The court called for an officer involved in covering up the circumstances of the 1971 death to be investigated as an accessory to murder.
The packed courtroom in Pretoria burst into applause after the judge delivered a damning indictment of how police treated those who opposed white-minority rule.
Ahmed Timol, a 29-year-old campaigner against apartheid, was arrested in Johannesburg in October 1971.
After five days in detention, he died after plummeting from the city’s police headquarters.
Officers from the feared security branch that held Timol said at the time he took his own life — a verdict endorsed by an inquest in 1972.
But his family fought the ruling for decades and campaigned to secure the legal review, which finally began in June.
“Timol did not jump out of the window but was pushed out of the window or off the roof,” said judge Billy Mothle, reading a summary of his 129-page judgement.
“Members of the security branch… murdered Timol.”

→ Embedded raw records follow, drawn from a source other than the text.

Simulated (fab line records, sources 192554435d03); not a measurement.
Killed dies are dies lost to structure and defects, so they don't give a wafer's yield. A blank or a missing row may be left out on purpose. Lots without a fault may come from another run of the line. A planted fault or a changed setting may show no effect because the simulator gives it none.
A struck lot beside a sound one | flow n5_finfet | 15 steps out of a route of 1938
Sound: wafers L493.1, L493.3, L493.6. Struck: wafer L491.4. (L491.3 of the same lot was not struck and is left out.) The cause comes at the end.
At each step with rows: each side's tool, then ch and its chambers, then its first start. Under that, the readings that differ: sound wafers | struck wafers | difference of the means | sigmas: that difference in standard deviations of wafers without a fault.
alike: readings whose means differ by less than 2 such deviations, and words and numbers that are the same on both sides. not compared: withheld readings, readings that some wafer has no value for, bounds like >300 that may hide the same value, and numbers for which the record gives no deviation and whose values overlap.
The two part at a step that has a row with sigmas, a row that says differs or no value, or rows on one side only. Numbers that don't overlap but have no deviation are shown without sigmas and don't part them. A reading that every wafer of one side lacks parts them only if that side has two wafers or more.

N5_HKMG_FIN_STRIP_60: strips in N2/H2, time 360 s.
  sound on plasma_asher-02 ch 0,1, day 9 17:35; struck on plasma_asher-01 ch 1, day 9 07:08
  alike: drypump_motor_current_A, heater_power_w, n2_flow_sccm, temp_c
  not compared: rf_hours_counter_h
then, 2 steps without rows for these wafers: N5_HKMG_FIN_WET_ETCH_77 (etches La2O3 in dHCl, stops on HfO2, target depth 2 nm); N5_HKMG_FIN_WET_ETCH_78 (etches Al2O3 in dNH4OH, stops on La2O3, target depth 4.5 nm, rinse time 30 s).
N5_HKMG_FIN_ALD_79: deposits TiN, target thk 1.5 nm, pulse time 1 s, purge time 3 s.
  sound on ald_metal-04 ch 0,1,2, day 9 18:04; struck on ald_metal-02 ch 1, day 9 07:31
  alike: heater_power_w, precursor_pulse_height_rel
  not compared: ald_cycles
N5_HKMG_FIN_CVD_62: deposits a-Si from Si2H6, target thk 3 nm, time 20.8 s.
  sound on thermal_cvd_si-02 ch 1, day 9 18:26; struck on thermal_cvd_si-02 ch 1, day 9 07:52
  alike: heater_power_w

The judge called for security branch officer Joao Rodrigues, who admitted helping cover up the murder, to be prosecuted.
But he acknowledged that the men who were directly responsible have since died.
“Most of the main perpetrators have since passed on (but) all security branch officers responsible for guarding and interrogating Timol are collectively responsible for his injuries,” said Mothle.
– ‘Viva Ahmed Timol!’ –
Members of the South African Communist Party to which Timol belonged who were present in court shouted “Viva Ahmed Timol!” as the judge adjourned the hearing and the public gallery burst into applause.
“Judge Billy Mothle delivered a fine — a superb — judgement,” said Salim Essop who was arrested, detained and tortured alongside Timol in 1971.
“He concluded that the police were responsible for his death… they did have the risk of killing him by torturing him and in that respect they were responsible for his murder.”
Mothle called for families who lost relatives in circumstances similar to Timol’s to be assisted in reopening their cases — especially where suicide was recorded as the cause of death.
Between 1963 and 1990, human rights activists say 73 people died in police detention, sometimes in circumstances strikingly similar to Timol.
George Bizos, an anti-apartheid icon who was close friends with Nelson Mandela, welcomed the outcome and said the case showed that police were still unaccountable for their actions under white rule.
“I hope that what has happened today will happen again in relation to the others (who died suspiciously). Justice has a way of actually reaching the top,” said Bizos, 88, who was visibly emotional during the hearing.
The judge also praised Imtiaz Cajee, Timol’s nephew, for successfully lobbying for the case to be reopened.
“His efforts should be elevated as an example of how citizens should assert their constitutional rights,” said Mothle.
But Cajee expressed frustration that the former security branch officers called to give evidence had not been more open about their conduct.
“They lost the opportunity to help South Africa’s greater reconciliation,” he said after the ruling.
For many, the case — the culmination of a relentless campaign by the activist’s family — brought back raw memories of life under apartheid.
During the review, the Pretoria court heard from pathologists, former security officers and victims of state brutality.
Their evidence triggered anger in court 2D — including from the family who have been present at every hearing.
“The Timol family has been driven not by vengeance but by the pursuit of truth and justice,” retired archbishop Desmond Tutu said in a statement read to the courtroom after the hearing.